I ask Deputy Dunne not to press the amendment for this reason: I do not think it is a good principle for Oireachtas Eireann to tell the people habitually what is good for them. The very essence of freedom is that each one of us may dree his weird according to his own preference, provided he does not trespass on his neighbour's rights. Sometimes it may be desirable to limit a man's or a woman's freedom to dispose of private property so as to ensure that a capricious use of that private property will not seriously injure a neighbour's rights. Subject to that, it seems to me outside the province of Oireachtas Éireann to tell a man that he must go away on his holidays even if he does not want to. I quite agree with Deputy Dunne that you must take effective precautions to ensure that when that choice falls to be made by the working man it will be truly a free choice and not only nominally a free choice.
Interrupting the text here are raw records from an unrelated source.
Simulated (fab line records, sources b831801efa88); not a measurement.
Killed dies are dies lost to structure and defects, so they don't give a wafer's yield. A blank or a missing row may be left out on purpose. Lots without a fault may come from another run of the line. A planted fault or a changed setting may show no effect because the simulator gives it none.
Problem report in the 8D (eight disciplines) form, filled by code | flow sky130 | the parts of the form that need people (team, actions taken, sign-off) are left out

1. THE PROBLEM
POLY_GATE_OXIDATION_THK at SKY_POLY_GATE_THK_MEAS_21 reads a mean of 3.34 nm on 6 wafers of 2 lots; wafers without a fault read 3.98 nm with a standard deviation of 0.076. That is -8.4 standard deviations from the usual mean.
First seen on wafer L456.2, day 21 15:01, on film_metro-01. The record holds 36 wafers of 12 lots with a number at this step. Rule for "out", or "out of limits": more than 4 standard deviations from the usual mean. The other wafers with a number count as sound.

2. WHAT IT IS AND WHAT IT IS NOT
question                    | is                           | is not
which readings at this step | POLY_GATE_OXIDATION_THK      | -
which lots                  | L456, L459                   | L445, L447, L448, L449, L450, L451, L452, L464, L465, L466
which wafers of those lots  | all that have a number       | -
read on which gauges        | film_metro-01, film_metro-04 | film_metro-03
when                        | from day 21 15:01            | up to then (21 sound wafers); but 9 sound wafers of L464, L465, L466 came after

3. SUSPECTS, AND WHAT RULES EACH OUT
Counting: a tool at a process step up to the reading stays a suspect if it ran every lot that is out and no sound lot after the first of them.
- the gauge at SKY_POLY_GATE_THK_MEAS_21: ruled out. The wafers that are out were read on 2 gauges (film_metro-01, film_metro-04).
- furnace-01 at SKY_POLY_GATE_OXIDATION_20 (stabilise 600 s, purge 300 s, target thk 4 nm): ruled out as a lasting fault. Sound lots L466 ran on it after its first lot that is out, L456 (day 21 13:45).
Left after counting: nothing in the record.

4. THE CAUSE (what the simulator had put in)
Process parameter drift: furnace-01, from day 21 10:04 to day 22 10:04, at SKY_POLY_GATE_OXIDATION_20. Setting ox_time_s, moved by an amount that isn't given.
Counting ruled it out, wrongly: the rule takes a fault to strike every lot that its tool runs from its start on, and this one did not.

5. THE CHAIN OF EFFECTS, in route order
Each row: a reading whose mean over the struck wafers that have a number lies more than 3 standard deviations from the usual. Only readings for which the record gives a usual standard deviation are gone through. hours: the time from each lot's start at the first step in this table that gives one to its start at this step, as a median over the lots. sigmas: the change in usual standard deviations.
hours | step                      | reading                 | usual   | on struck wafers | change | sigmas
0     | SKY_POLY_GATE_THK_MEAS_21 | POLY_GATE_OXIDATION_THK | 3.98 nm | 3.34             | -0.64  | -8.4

The evil that Deputy Dunne envisages is that in practice the freedom of choice will be destroyed and the working man will be told tacitly that he had better not go away on his holidays and, that having been established, the next step will be that the working man will be told tacitly that he had better not look for holiday pay in addition to the week's wages he has already got.
Deputy Dunne and I and most other Christian men in this country were brought up to believe that one of the sins crying to heaven for vengeance was to deprive a labourer of his hire. I am not prepared to accept as a tenable hypothesis that ordinary men who are employing their neighbours are coldly and deliberately going to damn their souls for the purpose of defrauding a workman of one week's holiday pay, with the knowledge that unless and until they make restitution of that week's pay that they have stolen, there is no absolution available to them. If you steal your neighbour's property, not only must you repent your act, but you must restore what you have stolen. But if, in addition to stealing a workman's wages, you withhold from him what is his due, the sin is far greater.
Are we in this House to legislate on the assumption that the higher law has ceased to be effective amongst our people and that we are blandly to substitute for it the vigilance of the Agricultural Wages Board, in the belief that their activities are much more likely to secure compliance? I do not accept the suggestion that the express law of God has ceased to be effective.
I do say that it is quite possible that an ignorant man might fall into the design that has occurred to Deputy Dunne's mind as a possibility. I admit that there might be individual cases of that type, that an ignorant man might lose sight of the fact that he owed his workman a week's holiday pay and that in withholding it he was sinning against justice. If that should arise, the Agricultural Wages Board is there to remind him of his duty and if they should falter there is the trade union movement. I do not want to see the trade union movement supplanted by the Legislature. In every decent free democracy in the world, there is not only room for, but need for, an honestly operated autonomous trade union movement which will say to the Legislature: "There are certain spheres of economic activity into which we do not ask the Legislature to enter at all. Our raison d'être is to be there as a bargaining organisation for employed men.”
By and large, if a working man is unable to get fair treatment from his employer, it works best that, instead of rushing off to the Gardaí and bringing into operation the statute law, he should go to his trade union branch secretary and ask him to direct the attention of the employer to the terms of the contract of employment, and in a friendly, neighbourly way, the worker can bargain with him. I do not believe that we are dealing with a state of class war. I know there are short-tempered farmers, short-tempered agricultural workers and short-tempered trade union officials; but, if there are, there are commonsensical men in each of these categories too. If you bring an individual citizen into headlong collision with the panoply of the State, the proceedings may terminate in the police court. Common sense suggests that, instead of resorting to that extreme procedure, the trade union official can go and have a roaring row with a farmer, and if the farmer kicks him off the premises his colleague, another trade union official, can go to the farmer and say: "Do not mind that fellow; he is daft, and it was good time you kicked him off the premises," and he can settle it up in two ticks by acting reasonably. If it is the farmer who is the unreasonable party, the man can return and say: "Look, no one wants fight; but if you try to throw me off, you can do so, but you will not throw off the Agricultural Wages Board. I want to get this matter settled up without any threats or fighting, but the Act is there, and if you want to act unreasonably and refuse to discuss the matter with anybody, the resources of civilisation are not exhausted."
I would prefer that the powers of this Act never had to be used. I do not want to believe that there are a dozen farmers in Ireland who, if their attention is drawn to the fact that to withhold an agricultural worker's wages in this context infringes, the obligation to pay the labourer his hire, would hesitate for one moment to pay over what is due. I will not subscribe to the doctrine that that is true, and for that reason I will ask Deputy Dunne on this occasion not to take so disillusioned a view of his own neighbours but to assume with me, until the contrary is proved, that our people have still sufficient respect for a higher law as to make it certain that it is unecessary to butterss that higher law up with the Agriculture Wages Board or the pious resolutions of Oireachtas Éireann.